Martha Wilson is a pioneering gallery director, and feminist artist. In 1976, she founded Franklin Furnace Archive, Inc.—an artist-run space that champions the exploration, promotion, and preservation of artists' books, temporary installation, and performance art. As an artist, Wilson creates innovative photographic and video works that explore her female subjectivity. The New York Times art critic Holland Cotter describes her as one of "the half-dozen most important people for art in downtown Manhattan in the 1970s." Wilson has been granted fellowships for performance art from the National Endowment for the Arts and the New York Foundation for the Arts. She is the recipient of a Bessie Award, Courage Award for the Arts, Obie Award, and Richard Massey Foundation-White Box Arts and Humanities Award. Wilson received an Honorary Doctor of Fine Arts from the Nova Scotia College of Art and Design.

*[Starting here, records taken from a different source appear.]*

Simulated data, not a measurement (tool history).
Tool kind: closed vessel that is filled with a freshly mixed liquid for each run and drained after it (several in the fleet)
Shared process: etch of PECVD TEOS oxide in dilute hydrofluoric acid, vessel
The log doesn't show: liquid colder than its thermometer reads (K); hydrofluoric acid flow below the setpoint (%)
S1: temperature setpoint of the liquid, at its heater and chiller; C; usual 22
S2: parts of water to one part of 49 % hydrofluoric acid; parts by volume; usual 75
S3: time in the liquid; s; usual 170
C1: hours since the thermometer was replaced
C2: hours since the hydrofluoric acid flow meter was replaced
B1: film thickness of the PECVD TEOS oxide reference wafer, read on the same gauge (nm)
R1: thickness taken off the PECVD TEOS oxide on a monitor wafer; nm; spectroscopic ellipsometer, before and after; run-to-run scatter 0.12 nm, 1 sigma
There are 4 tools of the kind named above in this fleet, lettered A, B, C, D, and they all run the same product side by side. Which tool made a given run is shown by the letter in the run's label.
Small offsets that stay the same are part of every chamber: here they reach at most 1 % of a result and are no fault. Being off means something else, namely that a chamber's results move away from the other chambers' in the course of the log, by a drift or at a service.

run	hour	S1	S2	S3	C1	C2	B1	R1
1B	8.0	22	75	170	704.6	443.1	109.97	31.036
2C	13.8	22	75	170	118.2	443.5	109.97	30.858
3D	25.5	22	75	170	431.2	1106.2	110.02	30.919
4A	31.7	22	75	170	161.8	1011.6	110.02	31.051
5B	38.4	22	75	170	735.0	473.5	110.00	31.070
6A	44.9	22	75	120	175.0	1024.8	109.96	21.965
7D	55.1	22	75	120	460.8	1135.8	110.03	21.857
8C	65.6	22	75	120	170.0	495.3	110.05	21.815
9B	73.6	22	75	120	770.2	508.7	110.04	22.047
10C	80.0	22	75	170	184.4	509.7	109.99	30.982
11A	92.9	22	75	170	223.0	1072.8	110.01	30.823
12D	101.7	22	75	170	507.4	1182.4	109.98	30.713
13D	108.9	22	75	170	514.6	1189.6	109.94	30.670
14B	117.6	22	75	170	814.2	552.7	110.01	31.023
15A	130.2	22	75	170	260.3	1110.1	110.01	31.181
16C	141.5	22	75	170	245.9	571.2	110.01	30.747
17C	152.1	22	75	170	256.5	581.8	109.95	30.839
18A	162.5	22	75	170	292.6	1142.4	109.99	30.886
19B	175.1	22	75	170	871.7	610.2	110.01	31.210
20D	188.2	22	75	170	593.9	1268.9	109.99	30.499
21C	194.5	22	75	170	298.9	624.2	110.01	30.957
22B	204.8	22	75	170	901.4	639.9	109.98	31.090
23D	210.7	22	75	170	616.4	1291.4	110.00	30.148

Marcial Godoy-Anativia is a sociocultural anthropologist and Managing Director of the Hemispheric Institute of Performance and Politics at New York University (NYU). He is also Editor of the institute’s digital journal, emisférica. His publications include "Area Studies and the Decade after 9/11" (2016) with Seteney Shami, Religiones, matrimonio igualitario y aborto: Alianzas con y entre actores religiosos por los derechos sexuales y reproductivos en Argentina (2014) with Daniel Jones y Angélica Peña, Rhetorics of Insecurity: Belonging and Violence in the Neoliberal Era (2013) with Zeynep Gambetti, and Ciudades Translocales: Espacios, flujo, representaciónPerspectivas desde las Américas (2005), with Rossana Reguillo. From 2000 to 2007 he served on the Science Research Council, providing support to programs on Latin America and the Caribbean and International Collaboration. He is currently a member of the Board of Directors of NACLA, the North American Congress on Latin America.

Oraison H. Larmon specializes in archiving, curating, and researching performance art collections. While working at New York University, Larmon processed archival materials for the Hemispheric Institute of Performance and Politics. They have served as the curator of the two-day event Performing the Archive (2013), the co-curator of the full-scale exhibition Desperate Archives (2014), and the curator of the performance art program for the Radical Archives Conference (2014). Larmon's work addressing the practical, theoretical, and methodological challenges of archiving performance art has been presented at The New School, Pratt Institute, and New York University, among other institutions. Their current research examines how the archival body of performance art enacts a broader historical discourse through its material, corporeal, and digital compositions. Larmon is currently a doctoral student in the Department of Information Studies at the University of California, Los Angeles.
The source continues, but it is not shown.